Spencer Pratt has turned a reality-TV persona into a campaign test for Los Angeles politics, arguing that name recognition and outsider energy can carry him into City Hall after the fire that wiped out his Pacific Palisades home.

Pratt announced his mayoral bid on January 7 at a “They Let Us Burn” rally in Palisades Village, where about 1,000 demonstrators gathered. The former MTV figure told CBS News that he thinks he can “shake up city hall” even though he has never held public office. The pitch is direct, and so is the gamble: Pratt is 42, a registered Republican, and is running in a city that has not elected a Republican mayor since Richard Riordan served from 1993 to 2001.
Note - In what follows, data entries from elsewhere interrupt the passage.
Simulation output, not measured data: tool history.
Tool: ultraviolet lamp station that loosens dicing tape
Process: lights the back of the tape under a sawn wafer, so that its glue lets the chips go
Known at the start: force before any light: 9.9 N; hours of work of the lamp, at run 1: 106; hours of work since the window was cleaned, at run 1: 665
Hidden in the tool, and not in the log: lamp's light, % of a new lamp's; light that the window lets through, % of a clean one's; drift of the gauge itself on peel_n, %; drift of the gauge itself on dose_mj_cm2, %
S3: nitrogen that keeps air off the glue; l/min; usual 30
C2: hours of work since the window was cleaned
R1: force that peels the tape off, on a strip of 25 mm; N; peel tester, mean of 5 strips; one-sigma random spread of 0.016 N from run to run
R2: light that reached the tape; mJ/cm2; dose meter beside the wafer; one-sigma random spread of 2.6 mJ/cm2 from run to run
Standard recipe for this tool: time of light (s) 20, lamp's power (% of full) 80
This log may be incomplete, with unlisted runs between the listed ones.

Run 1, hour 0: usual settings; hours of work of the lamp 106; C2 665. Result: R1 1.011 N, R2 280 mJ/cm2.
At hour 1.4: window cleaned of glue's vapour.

The timing of Pratt’s entry has made his candidacy part political protest, part personal reset. His home in Pacific Palisades was destroyed in the January 2025 wildfires, and Pratt has said that loss pushed him into politics. He also said he moved to Santa Barbara after the house burned down, after questions surfaced about whether he met the residency requirements to run in Los Angeles. The issue has added another layer of scrutiny to a campaign already built on celebrity visibility rather than a long political résumé.

AI-generated illustration
AI-generated illustration

Pratt is polling second in the race, according to CBS News, which makes him more than a novelty candidate in a crowded field. Still, the structural obstacles are severe. Karen Bass is the incumbent mayor, and Los Angeles remains overwhelmingly Democratic. Politico’s Melanie Mason said it will be difficult to persuade a very blue city to back a novice politician closely associated with Republicans and Donald Trump. That tension sits at the center of Pratt’s run: whether a familiar face can convert attention into credibility on crime, housing, homelessness and recovery after disaster.

The mayoral primary is set for June 2, with Los Angeles County vote centers opening Saturday, May 23. Pratt’s campaign now faces the same basic test facing every challenger in the race, but with an added one unique to him: whether a celebrity identity forged on entertainment television can be recast as a believable governing brand in the country’s second-largest city.